IRS Issues Final Regulations Relating to Phased Retirement


The IRS on May 22, 2008 issued final regulations on making in-service distributions from defined benefit pension plans. 72 FR 28604 (May 22, 2007). The final regulations are part of an ongoing effort by the IRS, recently joined by Congress, to facilitate phased-retirement alternatives for workers. Basically, the idea is to permit near-retirees to reduce their hours worked and use partial distributions from their pension plans to make up for their reduced wages. The final regulations eliminate one of the primary obstacles to phased retirement arrangements by permitting in-service distributions from defined benefit plans under certain circumstances. However, the final regulations do not address many other issues raised by phased retirement arrangements.

Background

At issue is Treas. Reg. § 1.401(a)-1, which previously provided that defined benefit plans "... must be established and maintained by an employer primarily to provide systematically for the payment of definitely determinable benefits to its employees over a period of years, usually for life, after retirement" (emphasis added). As a result, the IRS's position was that defined benefit pension plans generally could not pay benefits to a participant before he or she retired. However, an example in Revenue Ruling 71-147, 1971-1 CB 114, indicated pre-retirement benefit payments could be made to participants who continued working past the plan's normal retirement age.

The IRS issued proposed regulations to facilitate phased retirement arrangements in 2004. In addition to permitting in-service distributions to participants who had reached normal retirement age, those proposed regulations would have allowed pre-retirement distributions beginning at age 59½ pursuant to a "bona fide phased retirement program." Additionally, the proposed regulations included rules for accruing benefits during the phased retirement period, adjusting phased retirement benefits in cases where the employee worked more hours than expected, and offsetting the employee's full retirement benefit by any phased retirement benefits paid. Critics have called the IRS's 2004 proposed regulations "unworkable."
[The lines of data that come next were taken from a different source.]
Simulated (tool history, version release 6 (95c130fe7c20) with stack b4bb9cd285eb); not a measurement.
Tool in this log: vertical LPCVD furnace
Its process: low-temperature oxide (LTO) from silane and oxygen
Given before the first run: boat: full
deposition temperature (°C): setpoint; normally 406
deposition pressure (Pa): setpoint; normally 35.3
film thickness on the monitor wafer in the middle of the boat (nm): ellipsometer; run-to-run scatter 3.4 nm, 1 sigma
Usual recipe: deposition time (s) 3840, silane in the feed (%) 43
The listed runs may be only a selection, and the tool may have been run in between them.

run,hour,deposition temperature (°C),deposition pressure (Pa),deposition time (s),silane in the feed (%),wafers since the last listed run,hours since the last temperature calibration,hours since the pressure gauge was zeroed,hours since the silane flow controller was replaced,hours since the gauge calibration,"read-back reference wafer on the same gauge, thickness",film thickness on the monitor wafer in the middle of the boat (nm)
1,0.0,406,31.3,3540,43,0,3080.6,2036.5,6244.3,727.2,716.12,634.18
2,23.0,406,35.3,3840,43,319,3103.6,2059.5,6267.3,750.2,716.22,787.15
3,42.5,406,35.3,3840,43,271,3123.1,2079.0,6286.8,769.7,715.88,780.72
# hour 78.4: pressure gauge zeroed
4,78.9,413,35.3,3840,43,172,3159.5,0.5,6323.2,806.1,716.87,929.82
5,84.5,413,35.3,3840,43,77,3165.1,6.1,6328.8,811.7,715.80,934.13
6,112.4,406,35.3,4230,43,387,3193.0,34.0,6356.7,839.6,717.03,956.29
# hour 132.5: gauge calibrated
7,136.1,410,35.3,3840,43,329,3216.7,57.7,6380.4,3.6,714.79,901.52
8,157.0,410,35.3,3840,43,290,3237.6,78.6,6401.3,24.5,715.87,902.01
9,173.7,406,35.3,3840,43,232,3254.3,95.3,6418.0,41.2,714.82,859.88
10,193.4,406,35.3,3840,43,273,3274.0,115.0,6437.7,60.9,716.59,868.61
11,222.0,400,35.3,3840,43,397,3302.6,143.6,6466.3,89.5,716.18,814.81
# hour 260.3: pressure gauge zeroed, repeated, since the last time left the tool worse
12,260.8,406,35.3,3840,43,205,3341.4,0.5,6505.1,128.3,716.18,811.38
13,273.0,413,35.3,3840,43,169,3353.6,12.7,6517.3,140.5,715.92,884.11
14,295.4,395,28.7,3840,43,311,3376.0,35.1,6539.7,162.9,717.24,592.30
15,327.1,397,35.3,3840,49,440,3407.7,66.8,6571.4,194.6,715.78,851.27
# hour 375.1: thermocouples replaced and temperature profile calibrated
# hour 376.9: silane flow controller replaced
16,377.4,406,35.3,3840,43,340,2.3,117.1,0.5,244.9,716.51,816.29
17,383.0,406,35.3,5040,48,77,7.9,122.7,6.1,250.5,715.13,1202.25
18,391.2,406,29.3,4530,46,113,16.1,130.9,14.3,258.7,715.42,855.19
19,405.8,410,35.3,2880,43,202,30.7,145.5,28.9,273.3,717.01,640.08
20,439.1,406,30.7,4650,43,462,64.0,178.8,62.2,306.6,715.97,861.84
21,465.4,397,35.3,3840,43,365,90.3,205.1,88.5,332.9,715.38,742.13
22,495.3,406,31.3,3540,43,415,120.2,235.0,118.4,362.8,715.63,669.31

While the IRS reviewed comments on the 2004 proposed regulations and considered its next move, Congress got involved by including a provision to facilitate phased retirement in the Pension Protection Act (PPA) of 2006 (P.L. 109-280). Specifically, the PPA established new IRC § 401(a)(36), which provides a pension plan does not fail to satisfy the tax-qualification rules solely because it permits distributions to employees who are at least 62 years old and still working. This provision is effective for plan years beginning after December 31, 2006.

Trying to sort everything out, the IRS earlier this year issued Notice 2007-8 to solicit comments on what guidance it should publish with respect to IRC § 401(a)(36) and on whether the 2004 proposed regulations should be finalized. Additionally, Notice 2007-8 asked for comments on the following specific issues:

  • Should in-service distribution of a benefit to a participant who has attained age 62 but who has not attained normal retirement age be limited to an amount no greater than the benefit to which the participant would be entitled at normal retirement age, reduced in accordance with reasonable actuarial assumptions (e.g., should only unsubsidized benefits be permitted pursuant to IRC § 401(a)(36))?
  • If subsidized benefits are permitted to be distributed to a participant who has attained age 62 but is still in-service and has not yet attained normal retirement age, how should the subsidized benefits be characterized for purposes of IRC § 411?
    • For example, should the subsidized benefits be treated as a subsidized early retirement benefit despite the fact that the participant has not yet separated from employment?
    • If the subsidized benefits are not treated as subsidized early retirement benefits, should the subsidized benefits be treated as part of the participant's accrued benefit, or is there some other characterization of the subsidized benefits for purposes of IRC § 411?
  • Whether final regulations permitting in-service distributions under a bona fide phased retirement program should be issued, in light of the ability of plans to permit in-service distributions after age 62 pursuant to IRC § 401(a)(36)?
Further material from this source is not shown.